Point Reyes Light - October 25, 2001

Bolinas utility to remove some trees in roadways

By Patrik Jorgensen

Bolinas Public Utility District directors last week agreed to spend $15,000 to $20,000 in fiscal 2001-2002 to remove and maintain some trees growing in the rights-of-way of unpaved roads on the Big Mesa.

The utility district owns the roads, and Director Jack McClellan urged the board to annually earmark money for dealing with hazardous trees in the rights-of-way in Bolinas.

Road maintenance on the Big Mesa has been an issue since 1926 when The San Francisco Bulletin as part of a subscription drive subdivided the Mesa into nearly 6,500 lots, which the newspaper offered for $69.50 apiece plus a six-month subscription.

A downpayment of only $9.50 was required, with payments set at $3 per month thereafter. The ambitious scheme provided little in the way of basic services and left Bolinas, not the county, owning most of the town’s roads.

"The developers essentially super-imposed a map on a cow pasture," Director Jack McClellan previously said, "and there wasn’t much there until leading up to the 70s."

The combination of slow development, a 1971 moratorium on new water hookups, and a failed attempt for a town-wide sewage combined to ensure that the Mesa would be developed in a piece-meal manner; ultimately the majority of Bolinas’ roads were never paved.

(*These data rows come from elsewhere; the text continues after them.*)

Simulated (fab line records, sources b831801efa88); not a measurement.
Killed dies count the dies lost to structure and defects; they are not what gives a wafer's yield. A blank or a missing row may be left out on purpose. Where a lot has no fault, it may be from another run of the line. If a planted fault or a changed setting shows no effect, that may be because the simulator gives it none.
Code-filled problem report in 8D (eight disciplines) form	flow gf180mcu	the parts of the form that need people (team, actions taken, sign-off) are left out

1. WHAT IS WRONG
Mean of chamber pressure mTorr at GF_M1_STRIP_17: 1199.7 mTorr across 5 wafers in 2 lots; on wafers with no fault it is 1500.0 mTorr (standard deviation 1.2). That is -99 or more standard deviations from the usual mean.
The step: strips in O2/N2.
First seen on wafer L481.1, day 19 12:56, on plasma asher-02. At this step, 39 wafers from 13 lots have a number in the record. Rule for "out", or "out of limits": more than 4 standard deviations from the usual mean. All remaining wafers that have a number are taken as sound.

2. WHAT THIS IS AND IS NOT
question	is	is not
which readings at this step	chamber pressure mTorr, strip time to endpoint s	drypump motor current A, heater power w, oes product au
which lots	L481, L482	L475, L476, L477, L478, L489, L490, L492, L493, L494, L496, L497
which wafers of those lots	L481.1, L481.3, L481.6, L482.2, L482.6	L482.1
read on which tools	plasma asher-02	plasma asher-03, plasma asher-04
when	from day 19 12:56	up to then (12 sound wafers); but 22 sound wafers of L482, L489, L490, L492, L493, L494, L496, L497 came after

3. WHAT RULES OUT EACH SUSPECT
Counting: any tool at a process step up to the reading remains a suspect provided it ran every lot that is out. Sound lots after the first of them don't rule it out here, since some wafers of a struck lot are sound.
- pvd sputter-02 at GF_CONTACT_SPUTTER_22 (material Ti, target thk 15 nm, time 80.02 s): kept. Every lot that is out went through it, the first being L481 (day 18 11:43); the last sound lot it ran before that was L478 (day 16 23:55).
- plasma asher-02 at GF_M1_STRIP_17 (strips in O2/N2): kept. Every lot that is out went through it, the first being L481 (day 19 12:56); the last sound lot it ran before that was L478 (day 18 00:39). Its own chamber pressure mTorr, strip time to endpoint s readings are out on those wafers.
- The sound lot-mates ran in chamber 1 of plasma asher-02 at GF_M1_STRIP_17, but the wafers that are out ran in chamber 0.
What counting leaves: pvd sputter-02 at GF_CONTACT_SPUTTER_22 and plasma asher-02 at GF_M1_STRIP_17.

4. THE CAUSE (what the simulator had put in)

After last week’s meeting, McClellan said that at present time, "BPUD is the only community agency in a position to do something about it [road maintenance]."

While it is unusual for utility districts to deal with road maintenance, McClellan said, "the district actually owns the stripes across the Mesa, and we should tax ourselves to provide for the maintenance."

It’s not just the roads and the trees themselves, McClellan added. The roads have to be maintained to provide routine utility district services. "In order to protect the pipes," he said, "we have to maintain the roads."

While noting there is no controversy over spending district money to deal with any problem on a BPUD road, said the director, if the problem is "on somebody else’s property, we can’t deal with that."